People in many places in Britain expressed interest in starting a Pass on a Poem group. There is also interest abroad. Frances says that “a Swedish textile artist who came to the Bath group told Bel Mooney that she wanted to set up a group in Sweden when she returns to live there. Also two expats, one living in Berlin, one in rural France, have contacted me, presumably having found the website, wanting to start groups for their local English community.”
The success of Pass on a Poem is one indication of the resurgence of poetry in Britain. There is a proliferation of readings, festivals, anthologies and collections, magazines, and poetry ‘slam' competitions, as well as frequent coverage of poetry in newspapers and on radio programs including BBC Radio 4's weekly Poetry Please. The Radio 4 weekly Saturday morning chat program Saturday Live always has a poet in the studio to provide a running commentary.
The Guardian and Independent daily newspapers both recently issued rival series of free poetry booklets. The seven Guardian booklets, each with a foreword by a prominent writer, focused on the great poets of the 20th Century, while the 12 Independent booklets written by Michael Schmidt, Professor of Poetry at Glasgow University, featured poets from Geoffrey Chaucer to Thomas Hardy. The Independent columnist Johann Hari , who normally writes on political topics, wrote a column last week headed “As life flies on, don't let poetry pass you by” in which he told of his conversion to poetry over the past four years.
A further indication of the appetite for poetry is the establishment by the poet laureate Andrew Motion of a remarkable website, the Poetry Archive (www.poetryarchive.com), of recordings of poets, past and contemporary, reading their own work. It goes as far back as Tennyson, who died in 1892, reading from “the Charge of the Light Brigade.”

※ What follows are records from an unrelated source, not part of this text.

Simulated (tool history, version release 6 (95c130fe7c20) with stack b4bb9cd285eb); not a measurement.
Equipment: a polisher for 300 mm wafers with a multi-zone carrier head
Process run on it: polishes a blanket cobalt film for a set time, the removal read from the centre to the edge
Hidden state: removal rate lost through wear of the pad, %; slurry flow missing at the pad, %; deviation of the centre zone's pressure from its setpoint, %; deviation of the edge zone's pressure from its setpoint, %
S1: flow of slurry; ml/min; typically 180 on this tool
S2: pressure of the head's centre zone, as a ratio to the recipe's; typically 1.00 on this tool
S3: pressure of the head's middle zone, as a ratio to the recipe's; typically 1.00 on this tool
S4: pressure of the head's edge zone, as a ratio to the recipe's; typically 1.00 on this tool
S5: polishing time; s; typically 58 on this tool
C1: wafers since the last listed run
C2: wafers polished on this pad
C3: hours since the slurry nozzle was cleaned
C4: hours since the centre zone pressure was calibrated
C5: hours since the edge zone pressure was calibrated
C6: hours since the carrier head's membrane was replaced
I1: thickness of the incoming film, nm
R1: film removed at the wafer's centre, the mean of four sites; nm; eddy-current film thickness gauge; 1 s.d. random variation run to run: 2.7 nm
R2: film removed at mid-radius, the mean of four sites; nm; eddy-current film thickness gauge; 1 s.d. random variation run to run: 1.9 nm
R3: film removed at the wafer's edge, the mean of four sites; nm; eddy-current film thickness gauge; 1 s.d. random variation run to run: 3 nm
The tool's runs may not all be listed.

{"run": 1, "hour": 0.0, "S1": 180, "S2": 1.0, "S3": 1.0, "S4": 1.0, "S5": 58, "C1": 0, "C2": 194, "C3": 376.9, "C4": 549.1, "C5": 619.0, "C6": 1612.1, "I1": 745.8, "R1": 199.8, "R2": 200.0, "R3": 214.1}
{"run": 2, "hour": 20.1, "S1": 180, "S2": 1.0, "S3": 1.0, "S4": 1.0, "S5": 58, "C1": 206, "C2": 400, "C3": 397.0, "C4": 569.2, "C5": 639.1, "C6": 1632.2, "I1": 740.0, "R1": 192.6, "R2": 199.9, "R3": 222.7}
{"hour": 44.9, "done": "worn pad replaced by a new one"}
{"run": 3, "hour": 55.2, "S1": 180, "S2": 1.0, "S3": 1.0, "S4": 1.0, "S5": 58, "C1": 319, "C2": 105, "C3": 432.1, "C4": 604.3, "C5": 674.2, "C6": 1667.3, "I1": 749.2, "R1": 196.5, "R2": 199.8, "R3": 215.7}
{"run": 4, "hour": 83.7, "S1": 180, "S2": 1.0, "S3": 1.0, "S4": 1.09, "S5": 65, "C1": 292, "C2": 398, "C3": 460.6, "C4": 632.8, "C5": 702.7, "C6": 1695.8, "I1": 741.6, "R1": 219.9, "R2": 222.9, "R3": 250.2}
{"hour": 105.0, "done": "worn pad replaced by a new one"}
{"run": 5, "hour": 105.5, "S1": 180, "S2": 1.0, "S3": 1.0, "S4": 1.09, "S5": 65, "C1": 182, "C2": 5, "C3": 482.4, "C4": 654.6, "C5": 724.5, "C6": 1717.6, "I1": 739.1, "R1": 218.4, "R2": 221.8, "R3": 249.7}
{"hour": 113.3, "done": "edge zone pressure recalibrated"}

I asked Frances why she thinks poetry seems to be so popular at the moment. “I hesitate to say, but I guess it may have to do with the scraping out of our spiritual wombs on the one hand and on the difficulties caused by the surge of individualism, but also loss of identity, on the other – ie with an attempt to locate and to solve ourselves. This is no different from any other time, but perhaps it is more acute right now.”